To maintain the vapour space in the volatising chamber 30 below atmospheric pressure, a pipe 42 leading from it is connected by way of a first pipe 46 and a regulating valve 56 to the venturi 12, by way of a second pipe 44 and a regulating valve 54 to the intake manifold 16 and by way of a third pipe 110 to the fuel vapour preconditioning system of the present invention, as will be described below by reference to Figure 1.

The pipe 42 is also connected by way of a pipe 48 and a regulating valve 58 to a vapour canister 50 that is itself connected to the ullage space of the main fuel tank 20 by a pipe 52. Instead of the pipe 48 being connected to the pipe 42 to allow fuel vapour stored in the vapour canister 50 to be purged directly into the venturi 12, it is alternatively possible as represented by the pipe 48' shown in dotted lines to route the purge flow from the vapour canister 50 through the volatising chamber 30.

In Figure 1, an engine designated 100 is fitted with liquid fuel injectors 108 that inject fuel into the intake ports leading to the combustion chambers of the engine. The engine has an intake manifold 106 with a main throttle 104.

The exhaust system of the engine includes an exhaust manifold 122, that is normally cast and has a large wall thickness, connected to a downpipe 124 that is normally of lighter gauge piping.

A first pressurised vessel 112 with thick walls is either cast integrally or mounted in intimate thermal contact with the exhaust manifold 122 so that its interior operates at substantially the same temperature as the exhaust manifold 122. Two openings are provided near the opposite ends of the vessel 112, one being a vapour supply opening connected by way of a regulating valve 113 to a positive displacement compressor 111 which draws fuel vapour from the pipe 110 of the vapour extraction system and delivers it under pressure into the pressurised vessel 112.

The pressure regulator 113 is set to maintain a predetermined pressure of several atmospheres in the pressurised vessel 112. The higher the pressure used, the smaller one can make the vessel 112 and thereby minimise the increase in thermal capacity of the exhaust manifold.

The other opening to the pressurised vessel 112 is a discharge opening connected to a second pressurised vessel 114 which in turn has a discharge opening connected to the intake manifold 106 downstream of the main throttle 104 by way of a pipe 117 and a gas metering valve 119. The second pressurised vessel 114, which is pressurised to the same pressure as the first pressurised vessel 112 and is surrounded by heat insulating materials, has a heating element 115 in its interior for heating the gases containing fuel vapour to a higher temperature, if necessary, than that reached in the first pressurised vessel 112 heated by the exhaust manifold 122.

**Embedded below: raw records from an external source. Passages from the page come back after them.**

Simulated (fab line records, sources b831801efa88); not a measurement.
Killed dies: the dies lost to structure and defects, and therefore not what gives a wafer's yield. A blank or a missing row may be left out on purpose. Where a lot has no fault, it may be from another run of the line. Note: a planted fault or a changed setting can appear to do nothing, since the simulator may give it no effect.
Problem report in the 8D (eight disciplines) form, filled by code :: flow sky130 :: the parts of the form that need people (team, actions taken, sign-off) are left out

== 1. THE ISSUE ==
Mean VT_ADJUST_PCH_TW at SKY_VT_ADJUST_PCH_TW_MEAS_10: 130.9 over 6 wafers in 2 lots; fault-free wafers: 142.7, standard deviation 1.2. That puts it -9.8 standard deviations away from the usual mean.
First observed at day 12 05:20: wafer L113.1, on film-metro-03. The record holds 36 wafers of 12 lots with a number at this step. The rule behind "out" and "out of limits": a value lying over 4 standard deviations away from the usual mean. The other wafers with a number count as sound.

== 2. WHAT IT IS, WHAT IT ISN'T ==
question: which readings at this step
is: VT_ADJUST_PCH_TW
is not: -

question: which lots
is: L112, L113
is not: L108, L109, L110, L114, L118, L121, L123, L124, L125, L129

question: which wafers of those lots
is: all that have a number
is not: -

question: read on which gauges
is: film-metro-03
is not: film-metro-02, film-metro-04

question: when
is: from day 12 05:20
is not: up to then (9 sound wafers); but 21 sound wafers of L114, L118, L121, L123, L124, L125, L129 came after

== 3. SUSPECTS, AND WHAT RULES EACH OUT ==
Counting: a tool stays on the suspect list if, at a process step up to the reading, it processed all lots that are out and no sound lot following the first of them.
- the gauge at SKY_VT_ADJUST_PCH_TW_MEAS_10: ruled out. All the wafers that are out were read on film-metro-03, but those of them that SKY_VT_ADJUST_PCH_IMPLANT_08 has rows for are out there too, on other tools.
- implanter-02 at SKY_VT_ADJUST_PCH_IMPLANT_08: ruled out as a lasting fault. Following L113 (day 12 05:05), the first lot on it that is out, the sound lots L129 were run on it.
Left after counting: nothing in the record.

The gas metering valve 119 and its associated control system for dispensing to the engine a predetermined flow rate of fuel vapour according to the engine speed and load operating conditions may be similar to those used in engines supplied with a gaseous fuel such as compressed natural gas (CNG), and it is therefore not deemed necessary to described them in greater detail.

The compressor 111 also draws recirculated exhaust gases from the exhaust manifold 122 by way of an EGR pipe 123 and a EGR regulating valve 125, and the EGR gases are mixed with the fuel vapour in the pipe 110. The chemical reactions between the fuel vapour and the recirculated exhaust gases taking place under pressure in the preconditioning vessels 112, 114 will depend on the composition of the exhaust gases. Where the engine is running with a lean mixture, the exhaust gases will contain surplus oxygen and the fuel vapour will be thermally reacted to form partial oxidation products. Where the engine is running with a rich mixture, on the other hand, the fuel vapour will be partially reformed without oxidation by combining with the carbon dioxide and steam in the exhaust gases to form carbon monoxide and hydrogen.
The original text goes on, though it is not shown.